Comment by Kiho Park (kihopark) on The Geometry of Feelings and Nonsense in Large Language Models · 2024-10-13T18:36:57.600Z · LW · GW

Thank you for reading our paper and providing such thoughtful feedback! I would like to respond to your points.

First, regarding your plot with the caption ${\ell }_{sadness}\perp ({\ell }_{sadness}-{\ell }_{joy})$, it appears that you are still using “the span of sadness and all emotions” without estimating ${\overline{\ell }}_{joy}$. As a result, there is no information about ${\overline{\ell }}_{joy}$ in the 2D projection plot. When I estimate both ${\overline{\ell }}_{sadness}$ and ${\overline{\ell }}_{joy}$ using your token collections, I find that $\cos ({\overline{\ell }}_{sadness},{\overline{\ell }}_{joy})=0.2246$ and $\cos ({\overline{\ell }}_{sadness},{\overline{\ell }}_{sadness}-{\overline{\ell }}_{joy})=0.6818$.

Second, I agree that our original experiments lacked sufficient baselines. In response, we have uploaded version 2 of the arXiv preprint, which now includes a comprehensive set of baselines.

As you mentioned, vectors in high-dimensional spaces are orthogonal with high probability, assuming they are sampled from a normal distribution with isotropic covariance. This raises the question of whether our orthogonality results arise purely from high-dimensional properties.

In Figure 5, when using random parents (orange), the cosine similarities between child-parent and parent vectors are not zero. This indicates that the orthogonality of the original vectors (blue) is not simply a consequence of high-dimensional space.

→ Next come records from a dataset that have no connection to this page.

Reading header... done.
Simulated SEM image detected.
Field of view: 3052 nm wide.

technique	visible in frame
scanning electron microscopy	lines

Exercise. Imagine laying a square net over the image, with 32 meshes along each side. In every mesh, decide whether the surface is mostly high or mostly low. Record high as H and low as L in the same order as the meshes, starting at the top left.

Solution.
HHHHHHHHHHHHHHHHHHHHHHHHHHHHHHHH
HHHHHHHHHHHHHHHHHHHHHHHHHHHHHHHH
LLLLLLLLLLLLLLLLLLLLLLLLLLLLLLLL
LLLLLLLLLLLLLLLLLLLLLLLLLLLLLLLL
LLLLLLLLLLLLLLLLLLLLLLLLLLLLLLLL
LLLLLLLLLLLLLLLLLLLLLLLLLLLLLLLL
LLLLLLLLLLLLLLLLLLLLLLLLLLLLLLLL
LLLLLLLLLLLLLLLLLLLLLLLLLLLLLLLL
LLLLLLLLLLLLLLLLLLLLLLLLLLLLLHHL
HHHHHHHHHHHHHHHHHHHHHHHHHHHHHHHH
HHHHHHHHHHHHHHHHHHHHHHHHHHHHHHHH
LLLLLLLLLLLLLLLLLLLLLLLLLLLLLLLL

Additionally, we introduced another baseline using randomly shuffled unembeddings. Shuffling the unembeddings is equivalent to using random concepts with the same set inclusion. For example, a child collection might now have {dog, sandwich, running} and a parent might have {dog, sandwich, running, France, scientist, diamond}. Interestingly, set inclusion still yields orthogonality (green), as shown in the left panel of Figure 5 (see Appendix G for further explanation). While it is possible to define hierarchy by set inclusion, this is not our focus. Instead, we are interested in whether semantic hierarchy produces orthogonality.

To test this, we disrupted set inclusion by splitting the training data when estimating the vector representation for each feature. In this case, the shuffled baseline no longer produced orthogonality, whereas the original unembeddings maintained orthogonality. This result suggests that the orthogonality of the original vectors is not merely a product of set inclusion or high-dimensional space effects.

Lastly, with regard to the simplex, our contribution lies in defining vector representations with a notion of magnitude, which naturally leads to polytope representations for categorical concepts. In theory, the 3D projection plot should show that the token unembeddings for each category are concentrated at the vertices, as demonstrated in Corollary 10. However, in practice, the projections of tokens are slightly dispersed, as shown in Figure 6.